Conventional Data | Image Data | |
Type | Dynamic | Static |
Variable Size | Similar Size | Variable Size |
Size | Small | Large |
Number of Devices Required | One | Many |
Handling Data | Need to Manipulate Data | Insert/Delete |
Interpretation of Data | One | Multiple: depending on application, image analysis, image interpretation algorithm, domain knowledge, and retrieval time |
Interactivity | Less | More |
Most commercial systems use keywords which are associated with the images to retrieve and search images. It is considered very limited. We want to be able to select images because they are "similar" to some other image. This adds some semantic notions for images.

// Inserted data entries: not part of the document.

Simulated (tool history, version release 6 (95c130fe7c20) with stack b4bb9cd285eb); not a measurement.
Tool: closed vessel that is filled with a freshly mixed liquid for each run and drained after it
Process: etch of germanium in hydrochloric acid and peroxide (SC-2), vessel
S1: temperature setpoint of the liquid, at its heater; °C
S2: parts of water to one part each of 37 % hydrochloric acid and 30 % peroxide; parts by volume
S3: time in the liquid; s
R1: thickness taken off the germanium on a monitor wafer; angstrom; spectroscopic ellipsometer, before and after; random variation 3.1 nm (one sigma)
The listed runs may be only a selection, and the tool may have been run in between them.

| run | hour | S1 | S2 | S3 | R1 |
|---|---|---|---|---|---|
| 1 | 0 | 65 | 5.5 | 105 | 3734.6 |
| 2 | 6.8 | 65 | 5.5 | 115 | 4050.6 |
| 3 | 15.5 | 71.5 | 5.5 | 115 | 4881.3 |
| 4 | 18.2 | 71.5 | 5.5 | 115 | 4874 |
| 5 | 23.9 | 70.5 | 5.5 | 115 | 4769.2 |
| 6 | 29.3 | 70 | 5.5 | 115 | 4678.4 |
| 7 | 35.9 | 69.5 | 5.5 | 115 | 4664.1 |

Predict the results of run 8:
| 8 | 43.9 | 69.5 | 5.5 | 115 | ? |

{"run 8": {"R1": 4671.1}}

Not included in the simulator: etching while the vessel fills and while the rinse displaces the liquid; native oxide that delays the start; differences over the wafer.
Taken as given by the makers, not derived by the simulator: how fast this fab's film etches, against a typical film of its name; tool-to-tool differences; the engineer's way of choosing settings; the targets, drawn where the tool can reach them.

1. World-only data: media independent, domain
specific Models the relationship
between objects.
2. Image-only data: media-specific, domain independent
These are images that are application independent so that many applications
can share these images to represent different things. So, these images
do not directly correspond to one particular world object. Image-only
data includes:
Uninterpreted raw image: e.g.
binary file
Registration information: e.g. compression
method, digitization method, date or capture.
Interpreted contents: aka meta
data: e.g. image features, color, texture. Contents can be
classified into three types:
* structural: spatial and temporal
* whole image features: encoding of the whole image: color, texture
signatures etc...
* image object features: encoding and identification of regions:
e.g. color, shape, texture.
Transformation relationships: e.g.
raster image can be translated into a graph (but not vice versa)
3. Annotation data: media-specific, domain specific These are the relationships that link the world application objects with the images and their features. There are many ways to describe and image and its content. The three major categories of descriptive mechanisms are:
Textual descriptions - use keywords to describe the whole image or specific parts of the image.
Semantic descriptions - use higher level semantic representations (sementic networks or object models)
Content based - uses the actual content
or the high-level representations of the content to classify the image
objects.
Searching, Retrieval, and Browsing of Images and Image
Objects
We need to address query issues. They are expressivity,
formulation, optimization, presentation of results, and reformulation.
Image should be retrievable by:
Exact feature match, only possible with user-generated
textual descriptions. use keywords or some sort of picture description
language.
Inexact feature match, need to be able to
do feature extraction. it can use semantic description.
Structural match, requires spatial and temporal reasoning on visual information
Formulation and Presentation:
Expression of similarity distance. We have to define what is similar and rank the images based this measure.
Weightings and preferences. How to put a weight on a particular type of images in the query. e.g. "retrieve all the images of Babe Ruth [priority 1] and people [priority 3]"
Compositional queries. e.g. "Retrieve all the sequences that contain X"
Optimization:
Image transformation will require a lot of time, say during similarity matching. Optimizations will help speed up the process.
Reformulation:
Ranking result. Based on similarity distance or user defined
Statistical queries. Queries such as "how many images of X?" should return the number of such images.
Presentation of results. Results may require syncronization (movie).